Eero Heimolinna: Oikeustieteen kandidaatti
Neuvottelupäällikkö
Isännöitsijä
Negora Oy: toimitusjohtaja
Ateenaninstituutin ystävien pj 2012–14
Suomen Parthenon marmorien palautuskomitean sihteeri 2011–
Soittaa rebetika-musiikkia yhtyeessä Kompania Pentara
Filhelleeni
George Makris (guitar, singer) born 1948 in Lesvos (Aegean island). He is a graduate from Pantion University (political science). He worked for a master degree 1976-1978 (International Relation) in New York University (NYU) NY, USA and attained his PhD from Aristotelian University of Thessalonica (Social Demography) in 1996. He split his work life between the National Statistical Service of Greece and the General Secretariat for Youth of Greece (state bodies).
During the dictatorship of 1967-1974 he connected with composers, musicians and singers of the musical trend of “new wave”. He is a self-educated guitar player. From 1997 until 2000 he was student of the Ecclesiastic music of Simon Karas organization for the “Distribution of national music” and member of the chorus. From 2001 until 2006 was student of the conservatoire “musical Horizon” studying ecclesiastical music with the unique and excellent musician Panagiotis Maroulis. Member of the Byzantine choir “Protopsalton and Lambadarion”. In 2001 with Photini Karababa, Giannis Koutsavlis, Kostas Spyrou and Xrysanthi Cronidou created the “parapetamenoi”. In 2009 with Photini Karababa established the International seminar-meeting in Skyros and from 2010 has been collaborated with the excellent musician and instructor Spiros Goumas for the rebetiko seminar in Skyros, various music performances and music-theatrical plays in Greece and abroad.

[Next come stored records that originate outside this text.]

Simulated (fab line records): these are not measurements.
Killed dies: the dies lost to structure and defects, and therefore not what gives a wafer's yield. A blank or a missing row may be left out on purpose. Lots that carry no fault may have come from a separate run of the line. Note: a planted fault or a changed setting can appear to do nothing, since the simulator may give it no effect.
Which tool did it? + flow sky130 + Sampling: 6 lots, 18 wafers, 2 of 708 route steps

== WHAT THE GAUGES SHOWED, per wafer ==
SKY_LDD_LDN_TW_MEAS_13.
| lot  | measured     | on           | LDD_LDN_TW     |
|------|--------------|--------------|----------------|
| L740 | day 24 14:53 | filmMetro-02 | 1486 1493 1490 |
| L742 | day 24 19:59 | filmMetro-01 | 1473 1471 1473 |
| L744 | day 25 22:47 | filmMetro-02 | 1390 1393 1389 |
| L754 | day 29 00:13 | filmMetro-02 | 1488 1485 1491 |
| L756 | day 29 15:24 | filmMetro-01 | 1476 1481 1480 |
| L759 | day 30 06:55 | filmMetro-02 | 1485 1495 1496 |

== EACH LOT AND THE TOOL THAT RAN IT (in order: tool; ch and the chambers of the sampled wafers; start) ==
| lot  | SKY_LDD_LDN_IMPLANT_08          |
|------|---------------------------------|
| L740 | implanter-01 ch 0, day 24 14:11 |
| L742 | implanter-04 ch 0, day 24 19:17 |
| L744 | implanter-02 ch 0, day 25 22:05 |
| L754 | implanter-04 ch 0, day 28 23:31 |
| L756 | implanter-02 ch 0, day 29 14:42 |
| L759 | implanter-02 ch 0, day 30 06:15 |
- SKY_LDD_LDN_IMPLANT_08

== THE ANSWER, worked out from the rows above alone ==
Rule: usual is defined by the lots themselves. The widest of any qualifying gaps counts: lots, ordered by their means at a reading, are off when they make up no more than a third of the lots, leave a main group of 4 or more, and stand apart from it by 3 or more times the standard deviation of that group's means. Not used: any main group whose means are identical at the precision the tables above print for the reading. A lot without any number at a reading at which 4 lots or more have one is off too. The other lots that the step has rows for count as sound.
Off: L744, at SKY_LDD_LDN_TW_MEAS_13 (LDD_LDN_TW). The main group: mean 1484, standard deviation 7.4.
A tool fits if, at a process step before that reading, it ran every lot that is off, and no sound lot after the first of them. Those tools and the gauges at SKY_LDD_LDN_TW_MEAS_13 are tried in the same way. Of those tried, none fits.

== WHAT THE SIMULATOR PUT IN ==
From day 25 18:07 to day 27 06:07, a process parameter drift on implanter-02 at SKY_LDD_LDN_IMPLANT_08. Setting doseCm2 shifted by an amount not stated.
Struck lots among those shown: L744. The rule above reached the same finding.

**Spiros Delegos short CV:
Spiros Delegos holds a Master’s degree in the field ‘Ethnomusicology and Cultural Anthropology’ from the University of Athens and a Bachelor’s degree in Mathematics from the University of Patras. He has studied traditional Greek music and lavta at the Municipal Conservatory of Patras, theory of ‘Western Classical Music’ at the Philharmonic Foundation Conservatory of Patras, ‘Eastern’ Music and classical mandolin privately. Furthermore, he has got an excellent knowledge of folklore guitar and the Greek three course bouzouki and baglama. As a musician, he has appeared at numerous musical venues, live concerts and festivals and has composed music for theatre. He has participated with (ethno)musicology papers in several conferences (IMS, ICTM, etc.). He teaches in the Philharmonic Foundation Conservatory of Patras and is responsible for the ‘Urban Popular Music Orchestra’.
SUMMARY OF LECTURES
Risto Pekka Pennanen (TaU/Sibelius Academy) & Eero Heimolinna (Helsinki)
’Laying Eggs of Columbus? The Etymology and Contexts of the Word ‘Rebetiko’
Various scholars and rebetiko enthusiasts have suggested numerous possibilities for origins of the word ‘rebetiko’ – a baker’s dozen and beyond. None of them, however, is watertight. This presentation furnishes an overview of the previous etymological hypotheses and suggests a new, auspicious one. Furthermore, the early history of the term ‘rebetiko’ is of distinct interest, recording industry being instrumental in the usage and spread of the word; the motivation behind the usage was certainly commercial. That said, it remains uncertain what the buyers supposed to have purchased when selecting a recording with the characterisation ‘rebetiko’. As axiomatic from record labels, categorisations in record catalogues and song lyrics, the contextual meaning of the term remained nebulous in the initial and mid-stages of the history of Greek recorded music.
Spiros Delegos: musician-ethnomusicologist
- Rebetiko’: Musicο-Cultural Trajectories within the Eastern Mediterranean and the Balkans
The current talk attempts to trace briefly the musicο-cultural trajectories within the powerful and cosmopolitan urban network of the eastern Mediterranean and the Balkans, which lead to the formulation of Rebetiko musical culture.
During the interwar period, Rebetiko was one of the most known musical genres of Greek urban popular music. The latter, as an umbrella term, embraces a plethora of instrumental tunes and songs of mixed origin and rich in style and morphology; these flourished in the large urban centres of the greater Greek area and the Ottoman Empire (Athens, Piraeus, Istanbul, Smyrna, Salonika, etc.) from the 19th century onwards.
Nonetheless, it should be clarified that ‘Rebetiko’ is quite a broad and obscure term; this is so not just from a scholar perspective, but from the several different views in everyday life regarding its content and the unclear time of its birth and demise, too.